Official flood relief yet to reach hard-hit Kalay township in Sagaing Region Skip to main content

Official flood relief yet to reach hard-hit Kalay township in Sagaing Region

By Wa Lone   |   Wednesday, 05 August 2015
Amid criticism that the government has not done enough to relieve devastation caused by heavy monsoon downpours, including by those supposedly receiving the assistance, the Ministry of Foreign Affairs appealed yesterday for international aid to help bolster its efforts.
Local residents paddle around flooded Kalay in Sagaing Region on August 3. (Aung Myin Ye Zaw/The Myanmar Times)Local residents paddle around flooded Kalay in Sagaing Region on August 3. (Aung Myin Ye Zaw/The Myanmar Times)
U Ye Htut, minister for information, admitted that the government’s reaction to the massive flooding has been “weak”.
“The government’s response to the floods has been limited in the face of such a huge disaster, with its flood warnings not reaching all the people,” he told state-run media yesterday, adding that there were “misunderstandings” about evacuation efforts.

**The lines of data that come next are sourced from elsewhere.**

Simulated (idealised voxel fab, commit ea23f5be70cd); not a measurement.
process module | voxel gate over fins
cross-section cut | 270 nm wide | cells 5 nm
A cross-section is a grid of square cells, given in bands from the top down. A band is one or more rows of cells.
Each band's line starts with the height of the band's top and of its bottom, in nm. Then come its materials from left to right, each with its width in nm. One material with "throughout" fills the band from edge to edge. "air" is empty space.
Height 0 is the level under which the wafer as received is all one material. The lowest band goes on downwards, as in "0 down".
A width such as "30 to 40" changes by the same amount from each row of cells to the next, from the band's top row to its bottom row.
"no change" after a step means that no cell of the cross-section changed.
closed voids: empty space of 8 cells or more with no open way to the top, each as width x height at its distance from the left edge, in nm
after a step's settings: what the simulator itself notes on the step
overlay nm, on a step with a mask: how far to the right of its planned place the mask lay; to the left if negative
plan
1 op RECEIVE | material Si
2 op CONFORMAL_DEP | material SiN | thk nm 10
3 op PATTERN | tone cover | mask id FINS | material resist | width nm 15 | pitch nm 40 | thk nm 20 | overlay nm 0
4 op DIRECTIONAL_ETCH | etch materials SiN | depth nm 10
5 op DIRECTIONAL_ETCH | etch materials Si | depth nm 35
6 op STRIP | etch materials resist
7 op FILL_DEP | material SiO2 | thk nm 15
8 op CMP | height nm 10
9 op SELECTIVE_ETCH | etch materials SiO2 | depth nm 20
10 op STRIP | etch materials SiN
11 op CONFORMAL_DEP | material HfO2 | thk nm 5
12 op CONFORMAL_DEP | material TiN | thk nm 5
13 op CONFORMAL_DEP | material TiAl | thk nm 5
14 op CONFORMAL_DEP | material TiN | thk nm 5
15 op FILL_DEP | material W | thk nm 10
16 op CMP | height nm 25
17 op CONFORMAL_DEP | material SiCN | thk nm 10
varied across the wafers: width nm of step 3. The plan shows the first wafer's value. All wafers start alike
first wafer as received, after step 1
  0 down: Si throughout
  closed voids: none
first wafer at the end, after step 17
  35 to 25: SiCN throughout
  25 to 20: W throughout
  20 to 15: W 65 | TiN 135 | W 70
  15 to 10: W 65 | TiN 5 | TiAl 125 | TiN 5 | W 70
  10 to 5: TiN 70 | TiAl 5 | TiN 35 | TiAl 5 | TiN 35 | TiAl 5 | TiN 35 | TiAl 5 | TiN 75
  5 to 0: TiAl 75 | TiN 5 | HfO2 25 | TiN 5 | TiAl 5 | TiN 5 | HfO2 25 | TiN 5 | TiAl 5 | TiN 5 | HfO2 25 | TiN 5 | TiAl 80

Flood victims taking refuge in Taungphilar Monastery in flood-battered Sagaing Region’s Kalay township had a harsher interpretation of the official handling of the crisis. They told The Myanmar Times they didn’t receive any advance warning from the government. Flash floods unexpectedly inundated their homes in the low-lying area in what some described as the worst natural disaster they’ve seen in decades.
Where houses once stood on vast tracts of farmland in Kalay township now sits a lake, with roofs and stupa spires just barely cresting over the water.
Over 10,000 Kalay residents have been displaced from their homes to one of eight temporary shelters that have been scrambled together but still cannot accommodate all the families needing somewhere dry to sleep.
Ma Yin Su, who was flooded out of her village when the nearby Myit Ther river swelled beyond its banks, said her family has been turned away from the shelters, which are so overpacked they have no more floor space.
And though the government began air-dropping food in the four hardest-hit emergency areas – Rakhine State, Sagaing Region, Magway Region and Chin State – residents say they were not receiving enough food.
“We aren’t even getting enough daily food rations for three family members, and we have received no government support because we are not on the lists of any of the camps,” said Ma Yin Su.
An angry commenter on Facebook yesterday posted pictures of one of the air drops getting deposited in the mud.
“Sixteen bags of rice and food supplies that we cannot eat anymore,” the poster said.
U Ye Htut responded that the military drops were based on locations provided by locals in the hopes that the materials would be most likely to reach people that way. He apologised that some had been damaged or become muddy.
While the government has also pledged to help rebuild after the water level decreases, some residents flooded out of their homes said they didn’t trust the pledge given they aren’t being assisted now.
“We sold all our own property like gold rings to survive. We have no government support,” said Ko Myint Ngwe, 41, the owner of a tea shop in Nyaug Bin Ther village.
Ko Mya Aye, one of the leaders of the 88 Generation Peace and Open Society said Cyclone Nargis should have served as a lesson for the government, which was accused of being complicit – though a slow respond and initial barring of international aid – in the deaths of nearly a hundred thousands people.
“A lot of young people and students are walking through the streets begging for help for the flood victims,” he said.
But the government’s most recent call for humanitarian assistance from “international humanitarian organisations including United Nations Agencies” stands in stark contrast to the former military regime’s paranoid refusal.
U Ther Aye, the chief minister of Sagaing Region, seemed eager in fact to pawn off all the relief efforts to the international community, citing their involvement as a reason the locals’ complaints about lacking support were not his responsibility.
Pierre Peron, a spokesperson for the UN Office of Coordination of Humanitarian Assisatance, said the appeal was not the first time the government has reached out for assistance responding to the aftermath of Cyclone Komen, but just the “widest appeal”.
“We are already responding,” he said. “We are getting access to military airplanes and navy boats in order to access affected areas.”
He added that an overall budget and appeal for donations would be compiled once needs were fully assessed, but maintained that all UN workers would be supporting the overall “government-led” response.
On August 3, however, the World Food Programme said it was “the only UN agency that received so far an official request for assistance from the government”, and in response was providing food rations to over 47,000 people out of an anticipated 150,000 who needed it.
A Chinese envoy to Sagaing Region also offered to help, to which the Sagaing Region chief minister responded, “We are still okay.” However, the President’s Office yesterday confirmed that the offer has been accepted and 10 Chinese rescue workers have already arrived.